Well, this is it – finally time for us to head back to Scotland. There I’ve said it, although still can’t quite believe it. In fact we’re now less than a month away from leaving the city we came to in 2005 for a one-year lark. Ten years on and Delhi in many ways now feels more like home than Edinburgh.
It’s going to be a period of adjustment to put it mildly. Needless to say, we’re in reflective mood and our days seem to be full of potential ‘lasts’. The last time we see friends; the last time we go to our children’s school; the last time the peacocks flap onto the balcony; last mangoes; last poha breakfast in bed; the last time we see the horse-drawn vegetable cart; the last visit to the spice merchants; just one last aloo tikki, chhole bhaure, bedmi aloo, egg parantha, mutton korma…
Inevitably I had to think about what might be my last Eat and Dust post. I was looking back through the archives this morning though, and as well as wallowing in all the incredible memories, I was struck by how many personal ‘firsts’ there were along the way.
I started the blog back in 2009, after years as a freelance journalist writing about anything and everything, so that I could focus on what I really wanted to write about – food. It turned out that India provided me with more material than I could ever have time to blog about, even if I stayed another 10 years.
The first post was called ‘Long Live Uparwali Chai’ – a slightly eccentric look at what culinary delights the Scots had left behind in India over the generations – including a Himalayan speciality that looked suspiciously like a deep-fried Mars bar! That line of research became a feature for the Sunday Times – my first professional piece of food writing.
‘Upar Wali Chai’ went on to become the name of Delhi’s first pop-up event, a series of high teas which I ran with my great friend Laura.
The pop-ups led, indirectly, to me doing a weekend baking column for Mint Lounge. Since my first column, about mulberries, I’ve enjoyed creating hundreds of recipes, many inspired by India’s wonderful seasonal bounty – cape gooseberries, lychees, mangoes, plums, cherries, apricots, peaches.

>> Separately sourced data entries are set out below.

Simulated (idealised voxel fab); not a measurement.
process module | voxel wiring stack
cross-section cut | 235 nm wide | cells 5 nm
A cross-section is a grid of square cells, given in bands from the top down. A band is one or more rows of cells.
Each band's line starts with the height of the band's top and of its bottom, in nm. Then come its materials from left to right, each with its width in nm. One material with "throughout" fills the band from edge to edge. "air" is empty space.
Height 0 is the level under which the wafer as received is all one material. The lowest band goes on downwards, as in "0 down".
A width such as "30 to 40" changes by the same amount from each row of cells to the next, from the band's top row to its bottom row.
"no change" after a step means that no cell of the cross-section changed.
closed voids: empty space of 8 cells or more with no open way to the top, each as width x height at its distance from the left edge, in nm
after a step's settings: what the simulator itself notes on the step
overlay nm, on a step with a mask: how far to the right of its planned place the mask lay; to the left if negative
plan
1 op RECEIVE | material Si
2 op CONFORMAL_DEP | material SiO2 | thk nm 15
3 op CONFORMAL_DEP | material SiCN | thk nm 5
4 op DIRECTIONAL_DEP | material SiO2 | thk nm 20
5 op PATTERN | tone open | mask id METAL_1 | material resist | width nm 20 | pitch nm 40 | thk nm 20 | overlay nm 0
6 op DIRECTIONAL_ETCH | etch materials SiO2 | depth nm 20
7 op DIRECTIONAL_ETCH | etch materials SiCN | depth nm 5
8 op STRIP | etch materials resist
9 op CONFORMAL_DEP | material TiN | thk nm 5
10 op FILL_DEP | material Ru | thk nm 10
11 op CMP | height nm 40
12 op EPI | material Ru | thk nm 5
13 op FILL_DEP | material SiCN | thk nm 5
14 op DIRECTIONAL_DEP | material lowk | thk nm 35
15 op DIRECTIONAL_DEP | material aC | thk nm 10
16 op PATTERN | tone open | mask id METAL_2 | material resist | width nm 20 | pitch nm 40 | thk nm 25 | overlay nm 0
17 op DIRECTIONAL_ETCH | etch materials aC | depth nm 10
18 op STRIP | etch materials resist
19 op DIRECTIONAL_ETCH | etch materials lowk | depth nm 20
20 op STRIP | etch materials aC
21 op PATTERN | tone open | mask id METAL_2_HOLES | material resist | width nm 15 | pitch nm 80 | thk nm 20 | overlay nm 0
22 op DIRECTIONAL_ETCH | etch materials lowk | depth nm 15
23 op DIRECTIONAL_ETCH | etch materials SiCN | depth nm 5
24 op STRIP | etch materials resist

The Piece of Cake column is coming to an end but I’m delighted that I’ll be starting an exciting new one – beyond baking this time, but still in Lounge. Coming soon.
One of my early posts was about the food of Old Delhi and it wasn’t long before my relationship with the food and people of Old Delhi started to eclipse everything else. The obsession eventually became my first book- an extended love letter to the old city – Korma, Kheer and Kismet, published last year.
I’m not sure how I’m going to cope with not being a 20 minute metro ride from some of the places I’ve loved most – Ashok and Ashok’s mutton Korma, Old and Famous jalebis, Jamal Siddique’s kheer – there are definitely going to be dark and hungry days ahead! (Although there will be some compensation to be had from fish suppers and the fabulous Edinburgh farmers’ market).
As we start to do our round of goodbyes, I’m trying to make sure that every sight, sound and sensation is recorded – Instagram may break in the next few weeks – I’ve even started to take little audio clips of the birds outside our bedroom window in the morning and the call of the kulfi-wallah in the evening.
I will no doubt have to be sedated and carried onto the plane…
Happily, though, we’re not likely to let go of India in a hurry. Both Dean and I plan to come backwards and forwards as much as we can. And as well as my Mint column, I’m also hoping to organise some food tours and am working on a proposal for another Indian food book. Fingers crossed.
So chin up – hopefully this is not goodbye, but the first of lots of little ‘tatas’. And a huge thank you for looking in every now and then.